- With two outstanding sides rating a Double Plus (A++) for sound, this was one of the better copies in our most recent shootout
- This original 6-Eye Stereo pressing blew us away with its superbly well recorded romantic big band jazz, of which Ellington was a true master
- A near-perfect demonstration of just how good 1958 All Tube Analog sound can be – no modern record can hold a candle to a pressing as good as this one
- If you like your jazz ballads performed with deep feeling, by a road-tested group of virtuoso players, this record is for you
If you like the sound of relaxed, tube-mastered jazz, you can’t do much better than Ellington Indigos. Many of the other Six Eye copies we played suffered from blubbery bass and transient smearing, but the clarity and bass definition here are surprisingly good. The warmth and immediacy of this sound may just blow your mind.

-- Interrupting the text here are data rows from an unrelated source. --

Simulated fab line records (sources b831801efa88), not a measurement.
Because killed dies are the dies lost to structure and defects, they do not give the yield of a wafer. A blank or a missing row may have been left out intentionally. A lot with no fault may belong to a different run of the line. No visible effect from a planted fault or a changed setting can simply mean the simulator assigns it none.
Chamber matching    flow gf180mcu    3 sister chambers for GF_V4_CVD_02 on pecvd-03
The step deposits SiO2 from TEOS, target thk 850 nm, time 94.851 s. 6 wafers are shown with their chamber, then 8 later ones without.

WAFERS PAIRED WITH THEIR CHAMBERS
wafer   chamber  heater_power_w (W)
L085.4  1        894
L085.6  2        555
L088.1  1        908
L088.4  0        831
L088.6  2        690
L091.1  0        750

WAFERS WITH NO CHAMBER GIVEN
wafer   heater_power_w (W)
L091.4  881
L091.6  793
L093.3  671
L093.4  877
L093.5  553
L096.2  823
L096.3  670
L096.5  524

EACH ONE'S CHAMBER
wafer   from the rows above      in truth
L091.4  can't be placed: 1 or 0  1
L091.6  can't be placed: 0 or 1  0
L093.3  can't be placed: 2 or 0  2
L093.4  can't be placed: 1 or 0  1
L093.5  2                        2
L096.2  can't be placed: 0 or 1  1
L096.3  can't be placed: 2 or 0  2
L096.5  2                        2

We played a handful of later pressings that didn’t really do it for us. They offer improved clarity, but can’t deliver the tubey goodness that you’ll hear on the best early pressings. We won’t be bothering with them anymore. It’s tubes or nothing on this album.
The key for vintage super-tubey recordings is balancing clarity with richness. The easiest way to test for those two qualities on this album is to find a track with clear, lively, loud trumpets that also includes rich trombones and other low brass. On side one that track is Where or When. If your copy has clear, lively trumpets and rich, full-bodied, Tubey Magical low brass, it is definitely doing something right.
What the best sides of Ellington Indigos have to offer is not hard to hear:
- The biggest, most immediate staging in the largest acoustic space
- The most Tubey Magic, without which you have almost nothing. CDs give you clean and clear. Only the best vintage vinyl pressings offer the kind of Tubey Magic that was on the tapes in 1958
- Tight, note-like, rich, full-bodied bass, with the correct amount of weight down low
- Natural tonality in the midrange — with all the instruments having the correct timbre
- Transparency and resolution, critical to hearing into the three-dimensional studio space
No doubt there’s more but we hope that should do for now. Playing the record is the only way to hear all of the qualities we discuss above, and playing the best pressings against a pile of other copies under rigorously controlled conditions is the only way to find a pressing that sounds as good as this one does.
Amazing Tubey Magic
An album like this is all about its Tubey Magical Stereoscopic presentation. For us audiophiles both the sound and the music here are enchanting. If you’re looking to demonstrate just how good 1958 All Tube Analog sound can be, this killer copy may be just the record for you.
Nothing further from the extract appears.